CCL: The first pages I wrote were set in the woods of Pennsylvania, where I spent a lot of my childhood, but they were missing a certain energy in the landscape — something I’ve realized I need, in all of my writing, in order to proceed. Plus, since the novel’s family had immigrated from Taiwan, as mine had, there were just too many similarities, and the story kept collapsing into nonfiction, which for me spells death.

Many years ago, I published a story set in Alaska (but in the interior, where it is wilder), and I’d grown dissatisfied with it. I’d lived in Anchorage for a short but meaningful time, about 15 years ago, and I wanted to explore what it was that kept the city so alive in my mind. So I changed the woods to a white spruce forest on the outskirts of Anchorage, taking a bit of license and creating a fictional community there, and as soon as I did that, resonances started to appear: Immigrating is a venture into the unknown, and so is pioneering. The mother grew up in a seaside village, and now she was walking a vastly different, but also strangely familiar, coast. When she dug for clams on the Kenai Peninsula, she was surprisingly in her element. And so on.

Immigrating is a venture into the unknown, and so is pioneering.

YZC: I wanted to talk to you about that, the mother character. In the novel, everyone else in the family has close calls with death (illness, falling tree, mudflats etc.). The mother seems to be the only one relatively unvisited by danger. She fishes, gets firewood, keeps everyone alive. She’s also the only one who actively tries to cultivate ties to their home country, making phone calls and telling stories about Taiwan. Would you say that’s her source of strength, given she doesn’t want to be in Alaska?
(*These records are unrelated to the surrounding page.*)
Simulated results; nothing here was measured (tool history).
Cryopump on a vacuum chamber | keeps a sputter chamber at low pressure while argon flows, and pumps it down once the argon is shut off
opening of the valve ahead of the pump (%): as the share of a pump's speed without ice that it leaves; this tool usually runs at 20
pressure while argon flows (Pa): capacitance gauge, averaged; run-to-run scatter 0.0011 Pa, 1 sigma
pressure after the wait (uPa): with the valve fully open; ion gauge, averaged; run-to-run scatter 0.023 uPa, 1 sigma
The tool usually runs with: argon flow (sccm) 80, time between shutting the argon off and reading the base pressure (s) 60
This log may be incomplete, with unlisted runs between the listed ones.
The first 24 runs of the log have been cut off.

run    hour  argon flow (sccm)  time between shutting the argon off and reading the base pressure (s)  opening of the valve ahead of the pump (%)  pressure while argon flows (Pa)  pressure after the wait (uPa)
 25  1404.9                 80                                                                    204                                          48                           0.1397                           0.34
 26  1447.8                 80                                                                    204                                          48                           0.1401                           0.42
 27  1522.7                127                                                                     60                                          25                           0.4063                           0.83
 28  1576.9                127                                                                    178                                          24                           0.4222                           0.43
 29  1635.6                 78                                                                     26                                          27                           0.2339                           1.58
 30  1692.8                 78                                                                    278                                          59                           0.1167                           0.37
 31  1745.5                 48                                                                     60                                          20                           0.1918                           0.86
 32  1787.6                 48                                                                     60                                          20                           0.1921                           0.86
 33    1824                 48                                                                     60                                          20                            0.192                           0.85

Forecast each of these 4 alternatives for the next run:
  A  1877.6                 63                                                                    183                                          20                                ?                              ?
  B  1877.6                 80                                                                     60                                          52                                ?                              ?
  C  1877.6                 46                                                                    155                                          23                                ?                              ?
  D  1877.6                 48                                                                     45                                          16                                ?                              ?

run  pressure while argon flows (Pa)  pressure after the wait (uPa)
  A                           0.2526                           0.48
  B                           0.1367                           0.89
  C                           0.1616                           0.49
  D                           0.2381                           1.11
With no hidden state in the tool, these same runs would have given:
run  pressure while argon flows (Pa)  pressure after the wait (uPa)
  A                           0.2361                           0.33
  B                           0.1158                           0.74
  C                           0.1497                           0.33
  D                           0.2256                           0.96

CCL: It might not be an overstatement to say I wrote the entire book trying to understand the mother. I wouldn’t say that her strength comes from her ties to her home country, but it may be true that this is what she thinks. In the beginning of the story, the narrator observes that she’s shy around strangers, especially when speaking in English, despite the fact that she’s a huge, dominating personality at home. As the novel progresses and the pressures on the family increase, I began to realize that the mother, regardless of what she herself might claim, is actually the character most well suited to the environment. There are times when she even thrives. Although she’s the one harping on a return to Taiwan, when she’s finally given the chance, she doesn’t take it. There’s a note of irony when you compare the father — the one who wanted to be a pioneer — and the mother.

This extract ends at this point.